Show HN: LogCost – map logging cost to specific log lines

1 points by random_round 3 hours ago
We kept running into the same pattern with logging costs:
  - CloudWatch / GCP Logging / Datadog tell you which log group/index is expensive
  - But not which specific log statements in your code are responsible

  So the response is always:

  - tweak retention / tiers
  - add filters and sampling

  …and only much later do you discover it was a couple of DEBUG lines in a hot path, verbose HTTP tracing, or payload dumps in loops.

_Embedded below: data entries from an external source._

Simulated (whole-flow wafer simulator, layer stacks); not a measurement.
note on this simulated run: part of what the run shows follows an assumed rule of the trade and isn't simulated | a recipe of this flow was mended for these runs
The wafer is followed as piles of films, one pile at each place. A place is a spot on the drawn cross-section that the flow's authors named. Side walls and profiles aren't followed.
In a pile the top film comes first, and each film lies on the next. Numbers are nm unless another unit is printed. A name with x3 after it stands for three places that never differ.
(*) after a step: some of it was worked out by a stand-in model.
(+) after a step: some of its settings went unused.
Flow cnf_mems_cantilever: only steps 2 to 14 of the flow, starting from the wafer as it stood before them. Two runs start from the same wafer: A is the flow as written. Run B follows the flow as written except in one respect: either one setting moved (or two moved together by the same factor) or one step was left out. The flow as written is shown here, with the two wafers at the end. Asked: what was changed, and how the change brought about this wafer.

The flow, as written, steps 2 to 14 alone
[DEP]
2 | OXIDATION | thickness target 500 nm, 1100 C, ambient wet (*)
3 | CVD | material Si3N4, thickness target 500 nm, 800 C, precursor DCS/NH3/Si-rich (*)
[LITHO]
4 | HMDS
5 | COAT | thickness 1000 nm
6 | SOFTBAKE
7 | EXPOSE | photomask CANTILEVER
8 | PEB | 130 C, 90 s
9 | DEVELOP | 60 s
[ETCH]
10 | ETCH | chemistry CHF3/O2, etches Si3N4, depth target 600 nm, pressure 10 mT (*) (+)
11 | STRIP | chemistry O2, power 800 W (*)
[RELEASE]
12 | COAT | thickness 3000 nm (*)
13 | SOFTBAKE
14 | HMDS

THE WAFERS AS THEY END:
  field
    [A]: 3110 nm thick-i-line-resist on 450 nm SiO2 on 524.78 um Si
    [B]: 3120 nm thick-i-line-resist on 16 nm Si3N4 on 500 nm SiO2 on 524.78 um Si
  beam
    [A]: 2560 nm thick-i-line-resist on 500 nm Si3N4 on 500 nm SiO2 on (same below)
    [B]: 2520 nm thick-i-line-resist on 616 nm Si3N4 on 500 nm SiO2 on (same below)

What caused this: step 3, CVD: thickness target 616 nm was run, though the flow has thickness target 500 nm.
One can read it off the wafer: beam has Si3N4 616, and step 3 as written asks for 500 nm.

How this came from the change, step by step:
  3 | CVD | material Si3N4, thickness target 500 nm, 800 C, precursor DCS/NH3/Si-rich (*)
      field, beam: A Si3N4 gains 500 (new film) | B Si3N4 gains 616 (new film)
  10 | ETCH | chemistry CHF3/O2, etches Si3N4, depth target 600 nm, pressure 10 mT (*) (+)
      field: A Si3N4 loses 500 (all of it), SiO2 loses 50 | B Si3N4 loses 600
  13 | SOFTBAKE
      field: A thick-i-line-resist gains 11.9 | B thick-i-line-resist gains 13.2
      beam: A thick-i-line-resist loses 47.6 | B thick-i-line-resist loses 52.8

  At some point we wanted a simple answer to:

  > “For the code that’s deployed right now, which log call sites are burning most of the budget?”

  ———

  ### What LogCost does

  LogCost is a small Python library + CLI that:

  - wraps the standard logging module (and optionally print)
  - tracks per‑call‑site metrics:
    {file, line, level, message_template, count, total_bytes}
  - applies provider pricing (e.g. GCP/AWS) to estimate cost
  - periodically exports aggregated stats only (no raw log payloads)
  - can send Slack notifications with the top N most expensive log lines

  It’s intended as a snapshot for the current deploy: run it under normal load, see which lines dominate cost, change them, redeploy, repeat.

  ———

  ### How it works (high level)

  - It wraps logging.Logger._log and records a key per call site using file, line, and level.
  - Message size is estimated from the formatted string length plus a configurable per‑event overhead, and accumulated per call site.
  - A background thread periodically flushes aggregates to JSON on disk.
  - The CLI reads that JSON and prints:
      - a cost summary (based on current provider pricing), and
      - a “top cost drivers” table per call site.

  By design it never stores raw log payloads, only aggregates like:

  {
    "file": "src/memory_utils.py",
    "line": 338,
    "level": "DEBUG",
    "message_template": "Processing step: %s",
    "count": 1200000,
    "bytes": 630000000,
    "estimated_cost": 315.0
  }

  That’s partly for privacy, and partly because this is meant to complement your log platform, not replace it.

  ———

  ### Example output

  A report might say:

  - Provider: GCP, Currency: USD
  - Total bytes: 900,000,000,000
  - Estimated cost: 450.00

  Top cost drivers:

  - src/memory_utils.py:338 [DEBUG] Processing step: %s → $157.50
  - src/api.py:92 [INFO] Request: %s → $73.20
  - …

  Slack notifications are just a formatted version of the same data, on a configurable interval (with an optional early “test” ping so you can verify wiring).

  ———

  ### Scope and status

  - Python‑only for now (Flask/FastAPI/Django / K8s sidecar examples)
  - MIT‑licensed, no backend service required
  - Export format is simple JSON, so it could feed a central aggregator later if needed

  Repo:
  https://github.com/ubermorgenland/LogCost

  I’d be interested in feedback from people who’ve debugged “mysterious” log bills:

  - Do you already solve this mapping (bill → specific log sites) in a cleaner way?
  - Is per‑line aggregation actually useful in your setups, or is this overkill compared to just better log group conventions?